Air quality alert issued for NYC over drifting smoke from New Jersey wildfire

As a huge wildfire continues to burn in central New Jersey on April 24, smoke from the blaze is expected to reach residents in New York City some 60 miles away, prompting an air quality alert.

The air quality will be unhealthy for sensitive groups and residents will start to smell and see smoke, New York City Emergency Management predicted. The alert covered Manhattan along with the Bronx, Kings, Queens, Richmond, Nassau, Suffolk, Westchester and Rockland.

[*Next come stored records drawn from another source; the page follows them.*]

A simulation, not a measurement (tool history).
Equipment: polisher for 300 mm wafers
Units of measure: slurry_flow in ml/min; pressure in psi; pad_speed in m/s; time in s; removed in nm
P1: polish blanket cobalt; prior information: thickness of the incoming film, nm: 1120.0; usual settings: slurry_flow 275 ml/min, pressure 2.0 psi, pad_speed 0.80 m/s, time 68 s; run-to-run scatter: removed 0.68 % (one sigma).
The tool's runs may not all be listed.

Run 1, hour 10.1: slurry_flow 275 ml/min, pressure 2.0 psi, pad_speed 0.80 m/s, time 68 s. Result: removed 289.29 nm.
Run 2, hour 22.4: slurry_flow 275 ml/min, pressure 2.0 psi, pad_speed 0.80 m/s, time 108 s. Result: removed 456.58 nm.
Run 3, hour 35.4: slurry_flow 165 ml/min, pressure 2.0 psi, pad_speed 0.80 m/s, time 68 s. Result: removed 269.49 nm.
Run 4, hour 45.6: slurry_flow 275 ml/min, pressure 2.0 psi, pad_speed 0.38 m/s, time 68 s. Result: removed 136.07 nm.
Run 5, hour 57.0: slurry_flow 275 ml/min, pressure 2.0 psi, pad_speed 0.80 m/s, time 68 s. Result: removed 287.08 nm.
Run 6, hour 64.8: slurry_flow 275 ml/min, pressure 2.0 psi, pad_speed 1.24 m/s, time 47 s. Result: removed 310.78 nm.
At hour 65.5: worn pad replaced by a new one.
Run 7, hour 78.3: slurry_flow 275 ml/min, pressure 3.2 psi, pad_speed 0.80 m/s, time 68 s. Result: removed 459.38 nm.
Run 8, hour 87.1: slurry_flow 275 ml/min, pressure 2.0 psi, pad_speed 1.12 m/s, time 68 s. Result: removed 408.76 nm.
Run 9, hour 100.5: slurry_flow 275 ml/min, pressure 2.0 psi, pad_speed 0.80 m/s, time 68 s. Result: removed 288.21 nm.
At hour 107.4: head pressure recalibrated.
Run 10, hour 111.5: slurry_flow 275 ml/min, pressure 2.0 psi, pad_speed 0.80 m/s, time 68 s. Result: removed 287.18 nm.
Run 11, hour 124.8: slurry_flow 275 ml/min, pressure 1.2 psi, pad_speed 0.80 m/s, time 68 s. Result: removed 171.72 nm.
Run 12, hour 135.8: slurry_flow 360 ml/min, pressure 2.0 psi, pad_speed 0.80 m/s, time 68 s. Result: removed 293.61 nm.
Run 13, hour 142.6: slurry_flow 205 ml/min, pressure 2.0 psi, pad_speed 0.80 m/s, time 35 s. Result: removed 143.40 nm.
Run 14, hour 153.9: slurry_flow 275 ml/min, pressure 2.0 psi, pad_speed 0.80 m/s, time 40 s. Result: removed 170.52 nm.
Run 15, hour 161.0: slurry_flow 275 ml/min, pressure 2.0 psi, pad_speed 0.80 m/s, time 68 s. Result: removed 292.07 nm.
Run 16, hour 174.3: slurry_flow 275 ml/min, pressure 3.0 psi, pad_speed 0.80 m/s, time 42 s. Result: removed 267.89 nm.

The Jones Road wildfire, which started the morning of April 22 in southern Ocean County, New Jersey, burned 13,250 and was 50% contained as of the evening of April 23. Officials said that while firefighters had made progress on containing the blaze, it was expected to keep burning until the area sees a soaking rain, likely not until the end of the week.

Heavy smoke from the fire was affecting visibility in the neighboring townships, where residents have been allowed to return to their homes after about 5,000 people were evacuated.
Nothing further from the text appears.